3. Classifier Training Data and Hard Negative Mining

For boat detection heading classification purposes we use the dataset defined in our datasets post and follow the same approach to building a classifier as that described in the boat heading post. Those posts sought to differentiate boats from background images, and determine the heading of positive results. Our current goal of object localization is slightly different in that we want to draw a bounding box around the entirety of each positive detection. Initial runs of the classifier pipeline defined in the boat heading post yield many partial boats or dock regions classified as positive results. We deem these false positives, feed them back into the classifier defined below, and retrain. This process is called hard negative mining and has the potential to greatly reduce false positives, particularly when applied multiple times. We only run a single iteration of hard negative mining as proof of concept, but in a deployed environment one would likely continually feed in false positives to the system to successively refine the classifier.

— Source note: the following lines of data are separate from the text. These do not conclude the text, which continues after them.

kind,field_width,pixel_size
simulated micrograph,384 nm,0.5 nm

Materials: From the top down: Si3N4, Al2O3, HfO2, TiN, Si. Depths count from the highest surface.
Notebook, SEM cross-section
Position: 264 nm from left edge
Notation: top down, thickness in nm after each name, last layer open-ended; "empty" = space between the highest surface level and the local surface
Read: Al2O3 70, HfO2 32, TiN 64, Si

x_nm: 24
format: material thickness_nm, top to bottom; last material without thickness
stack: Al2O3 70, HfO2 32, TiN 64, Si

Figure 3. We augment the negative training data with false positives from previous runs of the classification pipeline. Shown above are five examples of the 600 false positives selected (Imagery Courtesy of DigitalGlobe).

4. Multiple Binary Classifiers

The HOG+PCA+LogReg classifier defined in the boat heading post works well for boat heading classification, yet in initial experiments it struggles to accurately locate boats. The 73-class classifier cannot adequately disentangle docks and partial boats from full boats. To address this issue we train a corpus of 72 binary boat/no-boat random forest (RF) classifiers, one for each 5-degree rotation. Classification accuracy on boat headings (using the exact same training and testing data as the boat heading post) is nearly identical to the HOG+PCA+LogReg classifier, though differentiation between partial boats and full boats is significantly improved. Training the RF classifier set takes 145 seconds on a single CPU (no GPU needed).

Run time is of great importance for object detection over large regions. Extracting the HOG descriptor takes 0.49 milliseconds per window; fitting the multi-class logistic regression classifier takes a mere 0.008 milliseconds per image, while applying the 72 binary random forest classifiers adds 0.33 milliseconds per image. The multi-class classifier obviously is far faster than the 72 binary classifiers, though HOG feature extraction is still the slowest step. These evaluation times are for CPU computation, and should enjoy marked speed improvements if optimized for GPU computation. All told, the HOG+RF classifier takes ~0.8 milliseconds per image to evaluate. For comparison, on the CosmiQ GPU server (CosmiQ is running an NVIDIA DIGITS DevBox with four TitanX GPUs), each evaluation of an AlexNet-based neural network model takes 10 milliseconds.

5. Sliding Window Introduction

Sliding window approaches are simple in concept, a bounding box of the desired size(s) slides across the test image and at each location applies an image classifier to the current window (see Figures 4, 5).

Figure 4. Sample cutouts of a sliding window iterating from top to bottom (Imagery Courtesy of DigitalGlobe).

Figure 5. Sliding window shown iterating across an image (left). A liberal image classifier is applied to these cutouts and anything resembling a boat is saved as a positive (right) (Imagery Courtesy of DigitalGlobe).

6. Window Cutouts

Satellite imagery is unique from most other imagery types in that pixels remain a static physical size, known as ground sample distance (GSD). For example, if one is searching for a 45m ship in DigitalGlobe data at 0.3m GSD, one need only look for objects of length ~150 pixels. The sliding window box sizes are therefore determined by the scales of objects of interest. Given the diversity of ship lengths in our test image, we select window sizes of [140, 100, 83, 66, 38, 22, 14, 10] meters.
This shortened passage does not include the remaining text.